Eleven years after voters approved $9 billion in bonds for a bullet train that would travel at speeds up to 220 miles per hour and transport Californians between Los Angeles and San Francisco, Gov. Gavin Newsom says the state must complete a Bakersfield to Merced segment to demonstrate that the project will work.

Not everyone is convinced.

On November 12, the Assembly Transportation Committee held a field hearing in Fresno. The committee members and staff toured three HSR construction sites, part of the 119-mile route being built between Madera and an orchard near Shafter at an estimated cost of $15.6 billion.

Newsom’s plan is to extend the route from Merced to Bakersfield, a 171-mile line that will cost an extra $4.8 billion for the tracks, trains and electrical system.

The governor told the Fresno Bee editorial board that “the only way” to secure additional federal, state and local funds and the participation of the private sector is by “proving ourselves, getting a real project done and being able to test this technology, the first of its kind in the nation.”

However, Assembly Member Laura Friedman, D-Burbank, said a better way to prove the viability of the project is to spend the additional $4.8 billion on projects in the Bay Area or Southern California to increase ridership.

CAHSR board member Dan Curtin advocated for running 125-mph diesel trains on the new line currently under construction, instead of spending billions on electrification.

Rail Authority CEO Brian Kelly said the law constrains their choices on how to spend the billions of taxpayer dollars allocated to the project. Federal grants require that the money be spent in the Central Valley, and the 2008 ballot measure that authorized $9.9 billion in bonds requires trains that are capable of speeds up to 220 mph.

The bond measure also required a train between San Francisco and Los Angeles, but the project is $60 billion short of getting there.

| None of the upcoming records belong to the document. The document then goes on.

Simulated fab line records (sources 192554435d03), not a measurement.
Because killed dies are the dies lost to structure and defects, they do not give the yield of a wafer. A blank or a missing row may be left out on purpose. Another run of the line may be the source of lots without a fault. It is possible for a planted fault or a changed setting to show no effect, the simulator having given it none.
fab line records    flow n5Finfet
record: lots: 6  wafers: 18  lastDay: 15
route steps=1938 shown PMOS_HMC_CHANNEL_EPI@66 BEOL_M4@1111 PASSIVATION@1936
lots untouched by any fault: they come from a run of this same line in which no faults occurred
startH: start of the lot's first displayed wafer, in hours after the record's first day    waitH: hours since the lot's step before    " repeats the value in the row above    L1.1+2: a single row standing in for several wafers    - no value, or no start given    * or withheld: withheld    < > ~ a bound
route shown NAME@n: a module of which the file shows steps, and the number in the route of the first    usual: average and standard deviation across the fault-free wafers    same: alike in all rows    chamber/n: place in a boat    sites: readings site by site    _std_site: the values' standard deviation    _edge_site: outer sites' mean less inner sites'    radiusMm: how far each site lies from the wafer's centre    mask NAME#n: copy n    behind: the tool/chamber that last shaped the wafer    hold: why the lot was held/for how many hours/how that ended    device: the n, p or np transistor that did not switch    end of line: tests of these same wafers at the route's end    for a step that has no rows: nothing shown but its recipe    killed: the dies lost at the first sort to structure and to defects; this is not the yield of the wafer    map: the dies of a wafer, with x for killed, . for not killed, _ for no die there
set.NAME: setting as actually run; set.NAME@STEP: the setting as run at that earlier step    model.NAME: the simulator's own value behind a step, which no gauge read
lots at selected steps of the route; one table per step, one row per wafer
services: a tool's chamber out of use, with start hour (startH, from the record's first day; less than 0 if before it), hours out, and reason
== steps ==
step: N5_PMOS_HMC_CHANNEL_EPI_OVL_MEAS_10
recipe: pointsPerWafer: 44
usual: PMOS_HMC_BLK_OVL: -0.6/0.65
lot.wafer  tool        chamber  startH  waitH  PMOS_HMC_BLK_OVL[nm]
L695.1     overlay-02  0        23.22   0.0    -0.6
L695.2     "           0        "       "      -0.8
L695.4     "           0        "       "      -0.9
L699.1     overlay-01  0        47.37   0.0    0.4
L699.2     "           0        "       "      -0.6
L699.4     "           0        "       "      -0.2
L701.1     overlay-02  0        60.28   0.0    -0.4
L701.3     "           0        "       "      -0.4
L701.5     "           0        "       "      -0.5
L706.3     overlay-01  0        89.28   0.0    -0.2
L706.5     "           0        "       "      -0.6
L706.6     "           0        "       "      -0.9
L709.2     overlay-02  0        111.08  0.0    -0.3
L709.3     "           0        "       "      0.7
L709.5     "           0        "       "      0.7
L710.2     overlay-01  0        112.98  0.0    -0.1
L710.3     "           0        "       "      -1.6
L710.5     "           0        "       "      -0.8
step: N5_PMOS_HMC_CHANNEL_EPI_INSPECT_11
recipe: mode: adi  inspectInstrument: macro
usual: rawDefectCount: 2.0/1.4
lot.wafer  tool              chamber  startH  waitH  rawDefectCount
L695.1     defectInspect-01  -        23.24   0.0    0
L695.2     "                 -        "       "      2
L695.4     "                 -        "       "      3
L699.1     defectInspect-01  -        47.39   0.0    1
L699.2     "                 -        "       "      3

In early February, the High-Speed Rail Authority will release its required Draft 2020 Business Plan, which will include updated estimates of costs and schedules, funds available to complete construction, public-private partnership strategies, reasonably foreseeable risks, and updated revenue and ridership forecasts.

But it is already clear that the project is infeasible as authorized. It should be canceled.

Newsom was right earlier this year when he identified the problems with the high-speed rail project. “The current project, as planned, would cost too much and, respectfully, take too long. There’s been too little oversight and not enough transparency,” he said at his first State of the State address.

The solutions to come out of the political establishment, however, only drag out the failed project and the false promise of the project as sold to voters. The longer this goes on, the more the lost opportunities mount.

California could have achieved a great deal in the decade since Proposition 1A was approved. All Californians have today is a national embarrassment and politicians scrambling for too little, too late.